/\_/\
( . . )
=\_v_/=
Perl
This is an update to the Perl version of the TextCat language guesser utility, adding UTF-8 support, new language models for longer texts and for Wikipedia search queries, language model caching for better line-by-line processing, other performance improvements, additional command line parameters, etc.
See http://odur.let.rug.nl/~vannoord/TextCat/ for the original Perl version.
See https://github.com/wikimedia/wikimedia-textcat for a PHP port.
Updates from the original version include:
- Updated to handle Unicode characters.
- Modified the output to include scores (in case we want to limit based on the score).
- Pre-loaded all language models so that when processing line by line it is many times faster (a known deficiency mentioned in the comments of the original).
- Put in an alphabetic sub-sort after frequency sorting of n-grams (as noted in the comments of the original, not having this is faster, but without it, results are not unique, and can vary from run to run on the same input!!), and similarly sorted outputs with the same score alphabetically.
- Removed the benchmark timers (after re-shuffling some parts of the code, they weren't in a convenient location anymore, so I just took them out).
- Allow specification of "non-word" characters (
-w
), which are discarded from the input string; the default excludes numbers and spaces. - Allow multiple language model directories (
-d
); we can use query-based models but can also fall back to Wiki-Text–based models without mixing them in one directory. - Allow specification of a minimum input length (
-j
); shorter strings will not be identified. Mininimum length does not count non-word characters. - Allow specification of a maximum proportion of highest (i.e., worst) possible score (
-p
), to filter "junk" texts mostly made of unknown characters and n-grams, and to a lesser extent texts in languages that are not even similar to the models in use. - Merge n-gram count for input text and language model size to one shared value.
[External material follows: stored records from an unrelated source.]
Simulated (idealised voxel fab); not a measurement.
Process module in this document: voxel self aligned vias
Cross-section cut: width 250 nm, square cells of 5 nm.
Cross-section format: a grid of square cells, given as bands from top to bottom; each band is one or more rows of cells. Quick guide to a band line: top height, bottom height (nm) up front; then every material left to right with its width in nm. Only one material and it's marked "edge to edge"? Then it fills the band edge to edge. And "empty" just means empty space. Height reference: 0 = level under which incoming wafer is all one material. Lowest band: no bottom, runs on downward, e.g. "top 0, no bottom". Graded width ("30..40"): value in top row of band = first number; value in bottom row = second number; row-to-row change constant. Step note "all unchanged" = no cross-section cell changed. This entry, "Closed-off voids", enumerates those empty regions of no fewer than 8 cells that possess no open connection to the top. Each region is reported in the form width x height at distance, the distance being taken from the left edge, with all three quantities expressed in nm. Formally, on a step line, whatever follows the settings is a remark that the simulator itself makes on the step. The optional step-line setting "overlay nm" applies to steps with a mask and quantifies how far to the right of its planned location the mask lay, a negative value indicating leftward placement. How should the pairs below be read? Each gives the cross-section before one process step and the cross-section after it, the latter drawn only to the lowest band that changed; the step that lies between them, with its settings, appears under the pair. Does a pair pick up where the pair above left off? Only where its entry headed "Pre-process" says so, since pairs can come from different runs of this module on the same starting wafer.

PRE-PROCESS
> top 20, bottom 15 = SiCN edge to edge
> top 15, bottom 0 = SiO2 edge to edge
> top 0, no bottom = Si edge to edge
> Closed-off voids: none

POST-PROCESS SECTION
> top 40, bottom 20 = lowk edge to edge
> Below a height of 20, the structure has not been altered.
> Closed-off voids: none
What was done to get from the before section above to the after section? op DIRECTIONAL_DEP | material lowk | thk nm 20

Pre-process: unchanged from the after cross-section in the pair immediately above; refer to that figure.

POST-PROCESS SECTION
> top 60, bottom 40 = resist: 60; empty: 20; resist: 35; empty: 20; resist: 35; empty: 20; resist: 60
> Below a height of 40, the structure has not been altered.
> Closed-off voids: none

- Allow boosting of particular languages in results (based, for example, on a priori knowledge of the likelihood of various languages being present).
See text_cat -h
for details.
The package comes with a default language model database in the LM/
directory and a query-based language model database in the LM-query/
directory. However, model performance will depend a lot on the text corpus it will be applied to, as well as specific modifications—e.g. capitalization, diacritics, etc. Currently the library does not modify or normalize either training texts or classified texts in any way, so usage of custom language models may be more appropriate for specific applications.
Model names use Wikipedia language codes, which are often but not guaranteed to be the same as ISO 639 language codes. (But see also Wrong-Keyboard/Encoding Models below.)
When detecting languages, you will generally get better results when you can limit the number of language models in use. For example, if there is virtually no chance that your text could be in Irish Gaelic, including the Irish Gaelic language model (ga
) only increases the likelihood of mis-identification. This is particularly true for closely related languages (e.g., the Romance languages, or English/en
and Scots/sco
).
Limiting the number of language models used also generally improves performance. You can copy your desired language models into a new directory (and use -d
) or specify your desired languages on the command line (use -L
).
The 70+ language models in LM/
are based on text extracted from randomly chosen articles from the Wikipedia for that language. The languages included were chosen based on a number of criteria, including the number of native speakers of the language, the number of queries to the various wiki projects in the language (not just Wikipedia), the list of languages supported by the original TextCat, and the size of Wikipedia in the language (i.e., the size of the collection from which to draw a training corpus).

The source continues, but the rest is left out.